By Steve Neavling
William S. Sessions, who served as the director of the FBI under three presidents, died Friday in San Antonio.
He was 90.
Sessions’ tenure from 1987 to 1993 was a rocky one, The New York Times reports .
A Republican with bipartisan support, Sessions was first nominated by President Reagan and confirmed with unanimous Senate support. Sessions was hailed for supporting racial and gender equality in an agency that had long been dominated white men.
Sessions also was heavily criticized for the FBI’s role in Ruby Ridge, Idaho, and Waco, Texas, and he eventually admitted that agents had overstepped by spying on Americans rallying against government policies in Central America.
His 10-year term was cut short when he became the first FBI Director to be fired for ethical abuses, allegations he later denied.
The FBI on Monday issued a statement:
Our hearts are heavy upon hearing that former FBI Director William S. Sessions passed away on June 12 in San Antonio, Texas, at the age of 90. Following his appointment to the federal district court, Judge Sessions served as Director of the FBI from 1987 to 1993, pioneering innovative ideas throughout his tenure.
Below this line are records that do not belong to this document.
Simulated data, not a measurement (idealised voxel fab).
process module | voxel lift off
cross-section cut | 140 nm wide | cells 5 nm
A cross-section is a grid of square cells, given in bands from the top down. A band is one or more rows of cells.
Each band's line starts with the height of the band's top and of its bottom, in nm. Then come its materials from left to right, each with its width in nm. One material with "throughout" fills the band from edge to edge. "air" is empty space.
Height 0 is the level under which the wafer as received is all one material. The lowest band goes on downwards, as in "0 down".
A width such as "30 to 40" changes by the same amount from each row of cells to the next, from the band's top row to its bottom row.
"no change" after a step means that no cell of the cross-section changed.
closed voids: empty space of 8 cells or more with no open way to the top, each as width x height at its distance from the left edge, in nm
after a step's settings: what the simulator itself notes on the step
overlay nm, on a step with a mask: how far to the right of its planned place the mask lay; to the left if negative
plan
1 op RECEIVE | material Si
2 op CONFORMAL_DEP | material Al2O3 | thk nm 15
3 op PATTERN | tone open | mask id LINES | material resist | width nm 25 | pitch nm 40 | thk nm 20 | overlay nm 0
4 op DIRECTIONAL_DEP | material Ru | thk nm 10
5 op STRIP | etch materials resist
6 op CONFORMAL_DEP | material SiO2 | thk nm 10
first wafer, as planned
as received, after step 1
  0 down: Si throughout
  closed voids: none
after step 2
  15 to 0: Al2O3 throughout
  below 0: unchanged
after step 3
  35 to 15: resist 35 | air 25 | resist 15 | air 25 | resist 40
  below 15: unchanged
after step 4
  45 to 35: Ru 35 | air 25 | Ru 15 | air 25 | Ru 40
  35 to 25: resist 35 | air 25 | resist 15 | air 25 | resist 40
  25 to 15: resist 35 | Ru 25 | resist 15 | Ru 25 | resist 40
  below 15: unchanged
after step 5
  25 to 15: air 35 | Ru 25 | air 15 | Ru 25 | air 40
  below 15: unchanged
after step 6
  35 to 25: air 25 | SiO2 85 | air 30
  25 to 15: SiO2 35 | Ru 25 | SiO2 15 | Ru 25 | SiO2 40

He brought the FBI into the 21st century through the introduction of emerging science and technology and fostering a sense of diversity and inclusion so we were better equipped to carry out our mission of upholding the Constitution and protecting the American public. We will always hold the utmost respect and gratitude toward Judge Sessions for his inimitable contributions to our great institution.